My take: Myers-Briggs is a useful tool with evidence behind it

5•cm2012•5mo ago
Its kind of a common thing to say Myers-Briggs typing is useless because its pseudo-science.

This is not supported by the data.

For one, many studies of identical twins raised in separate households show they have the same personality type at a much higher rate than chance.

Two, there are incredibly strong correlations in the data. In different surveys of 100k+ people, the highest earning type has twice the salary of the lowest type. This is basically impossible by chance.

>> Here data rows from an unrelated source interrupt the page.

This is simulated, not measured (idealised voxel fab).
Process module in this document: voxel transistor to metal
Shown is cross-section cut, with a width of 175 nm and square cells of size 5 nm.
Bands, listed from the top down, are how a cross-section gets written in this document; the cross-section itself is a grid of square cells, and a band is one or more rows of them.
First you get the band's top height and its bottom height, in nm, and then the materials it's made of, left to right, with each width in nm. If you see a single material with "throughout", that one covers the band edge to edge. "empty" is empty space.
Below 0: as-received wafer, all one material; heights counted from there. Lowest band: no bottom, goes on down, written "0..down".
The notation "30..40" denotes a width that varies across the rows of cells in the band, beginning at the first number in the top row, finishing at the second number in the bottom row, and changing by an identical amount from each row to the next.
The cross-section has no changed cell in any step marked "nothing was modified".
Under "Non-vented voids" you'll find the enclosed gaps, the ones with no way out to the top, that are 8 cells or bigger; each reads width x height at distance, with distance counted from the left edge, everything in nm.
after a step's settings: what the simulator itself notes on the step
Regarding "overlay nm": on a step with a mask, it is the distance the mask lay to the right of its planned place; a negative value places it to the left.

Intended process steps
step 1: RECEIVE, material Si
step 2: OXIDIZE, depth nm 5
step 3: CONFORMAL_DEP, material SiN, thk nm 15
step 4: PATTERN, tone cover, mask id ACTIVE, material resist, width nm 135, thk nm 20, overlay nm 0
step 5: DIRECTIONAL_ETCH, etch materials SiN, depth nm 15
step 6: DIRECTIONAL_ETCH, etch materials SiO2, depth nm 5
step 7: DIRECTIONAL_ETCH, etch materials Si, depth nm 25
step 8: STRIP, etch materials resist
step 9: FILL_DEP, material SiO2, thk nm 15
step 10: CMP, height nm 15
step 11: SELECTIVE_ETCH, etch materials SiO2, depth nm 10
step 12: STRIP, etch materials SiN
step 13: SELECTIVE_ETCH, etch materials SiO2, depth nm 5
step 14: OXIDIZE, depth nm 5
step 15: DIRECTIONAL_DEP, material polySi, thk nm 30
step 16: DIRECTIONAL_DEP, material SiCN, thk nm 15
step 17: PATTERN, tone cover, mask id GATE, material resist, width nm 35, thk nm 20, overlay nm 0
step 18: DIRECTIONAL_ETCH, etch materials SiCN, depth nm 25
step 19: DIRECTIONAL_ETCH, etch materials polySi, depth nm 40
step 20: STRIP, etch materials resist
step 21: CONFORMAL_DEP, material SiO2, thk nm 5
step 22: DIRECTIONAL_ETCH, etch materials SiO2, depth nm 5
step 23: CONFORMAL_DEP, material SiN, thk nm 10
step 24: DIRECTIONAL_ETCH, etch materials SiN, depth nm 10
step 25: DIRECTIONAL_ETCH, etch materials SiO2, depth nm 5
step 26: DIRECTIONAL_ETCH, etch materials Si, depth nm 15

The letters (like ENTJ) correlate highly to the variables of Big 5, the personality system used by scientists. Its just that it's bucketed into 16 categories vs being 5 sliding scales.

Scientific studies are looking for variables that can be tracked over time reliably, so Big 5 is a better measure for that.

But for personal or organizational use, the category approach is a feature, not a bug. It is much more help as a mental toolkit than just getting a personality score on each of the 5 categories.

Comments

Fade_Dance•5mo ago
Asking/testing someone "are you introverted" or "are you extroverted" clearly has at least some categorization value. The criticism is that the categories and testing methods we're not arrived at through any sort of rigorous scientific method.

So what you were left with is sort of an arbitrary way to divide people up, resulting in 16 fuzzy final categories.

Anecdotally I found it extremely accurate. The first time I visited "my" forum, all of forum avatars were bizarrely from shows and characters that I was close to, the topics were all exactly in line with how I perceive the world, etc. but I'm someone who maxes out all four of the categories in a specific direction. I also have some friends who are blended and have x in parts of their description, so at the end of the day it's sort of an arbitrary classification system, but better than nothing and extremely descriptive for, of course, the people who happen to fit these descriptions.

cm2012•5mo ago
Though they were developed via theory, they strongly correlate to Big 5. Big 5 (or OCEAN) was produced by a data driven process. So I dont think that argument against it is credible, if anything it lends credence to the theory.
dragonwriter•5mo ago
> Though they were developed via theory, they strongly correlate to Big 5.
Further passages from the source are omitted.